ST. PAUL - One theme prevails in lists of priorities released Thursday by Democrats who control the Minnesota Senate and Republicans who run the House: greater Minnesota.

ST. PAUL – One theme prevails in lists of priorities released Thursday by Democrats who control the Minnesota Senate and Republicans who run the House: greater Minnesota.

The two sides differ on how to help those outside the Twin Cities, but most of their priorities are about rural areas and regional centers.

There was one other common theme: a lack of specifics about their proposals, which range from free technical education to business tax breaks, especially how they would be funded.

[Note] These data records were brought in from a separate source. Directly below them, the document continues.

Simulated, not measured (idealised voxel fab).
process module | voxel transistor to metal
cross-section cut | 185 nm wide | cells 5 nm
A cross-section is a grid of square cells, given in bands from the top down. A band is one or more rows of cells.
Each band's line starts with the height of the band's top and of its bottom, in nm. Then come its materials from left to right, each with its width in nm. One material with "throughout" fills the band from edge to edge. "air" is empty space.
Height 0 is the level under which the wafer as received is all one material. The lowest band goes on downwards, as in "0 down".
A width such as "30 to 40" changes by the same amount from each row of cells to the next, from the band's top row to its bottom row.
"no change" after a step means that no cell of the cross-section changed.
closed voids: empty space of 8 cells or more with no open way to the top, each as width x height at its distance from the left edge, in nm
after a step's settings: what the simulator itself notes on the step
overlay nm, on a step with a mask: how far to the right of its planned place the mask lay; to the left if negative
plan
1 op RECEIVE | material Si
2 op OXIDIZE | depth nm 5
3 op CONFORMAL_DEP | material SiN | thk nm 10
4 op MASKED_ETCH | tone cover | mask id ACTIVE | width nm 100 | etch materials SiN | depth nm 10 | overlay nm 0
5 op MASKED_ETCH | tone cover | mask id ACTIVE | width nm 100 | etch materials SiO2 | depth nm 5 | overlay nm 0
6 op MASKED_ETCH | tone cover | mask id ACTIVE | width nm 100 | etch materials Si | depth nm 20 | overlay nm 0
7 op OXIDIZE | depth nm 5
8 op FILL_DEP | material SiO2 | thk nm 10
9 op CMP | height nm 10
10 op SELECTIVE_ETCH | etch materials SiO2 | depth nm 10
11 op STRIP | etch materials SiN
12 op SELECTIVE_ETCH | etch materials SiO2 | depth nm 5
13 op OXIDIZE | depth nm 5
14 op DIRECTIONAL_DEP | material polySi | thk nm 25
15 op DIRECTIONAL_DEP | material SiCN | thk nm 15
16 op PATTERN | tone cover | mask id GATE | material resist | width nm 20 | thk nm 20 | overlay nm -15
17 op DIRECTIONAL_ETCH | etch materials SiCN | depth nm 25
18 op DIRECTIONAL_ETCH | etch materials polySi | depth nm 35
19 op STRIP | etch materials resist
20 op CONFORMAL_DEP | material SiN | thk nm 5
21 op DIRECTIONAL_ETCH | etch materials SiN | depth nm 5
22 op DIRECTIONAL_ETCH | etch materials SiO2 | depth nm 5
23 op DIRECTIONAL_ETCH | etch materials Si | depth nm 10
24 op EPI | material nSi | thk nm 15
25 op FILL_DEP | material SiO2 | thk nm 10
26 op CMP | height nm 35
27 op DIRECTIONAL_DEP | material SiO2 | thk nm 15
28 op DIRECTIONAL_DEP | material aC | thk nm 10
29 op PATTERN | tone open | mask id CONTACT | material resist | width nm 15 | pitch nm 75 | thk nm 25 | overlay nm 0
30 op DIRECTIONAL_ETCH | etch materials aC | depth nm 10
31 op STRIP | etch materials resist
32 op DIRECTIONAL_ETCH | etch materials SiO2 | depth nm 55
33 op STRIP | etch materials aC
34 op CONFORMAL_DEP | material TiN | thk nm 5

Led by Senate Majority Leader Tom Bakk, D-Cook, senators laid out their top six priorities, topped by a bill to fund local costs of fighting last year’s flood and severe weather. House Speaker Kurt Daudt, R-Crown, introduced five priorities, with the No. 1 issue to create better-paying jobs by taking actions such as cutting some business taxes and funding a housing program.

Democrats’ plans generally were bigger than what Republicans proposed.


For instance, Sen. Greg Clausen, D-Apple Valley, authored a bill to forgive student loans for health care professionals, such as doctors and dentists, who practice in rural and other underserved areas.

Bakk said that before the holidays, when he went to his doctor in Ely to renew his blood pressure prescription, he found out his doctor was 65 and another was 70. Both are at or past retirement age.

His dentist told him that more dentists are needed because if he retires, the nearest one would be 50 miles away.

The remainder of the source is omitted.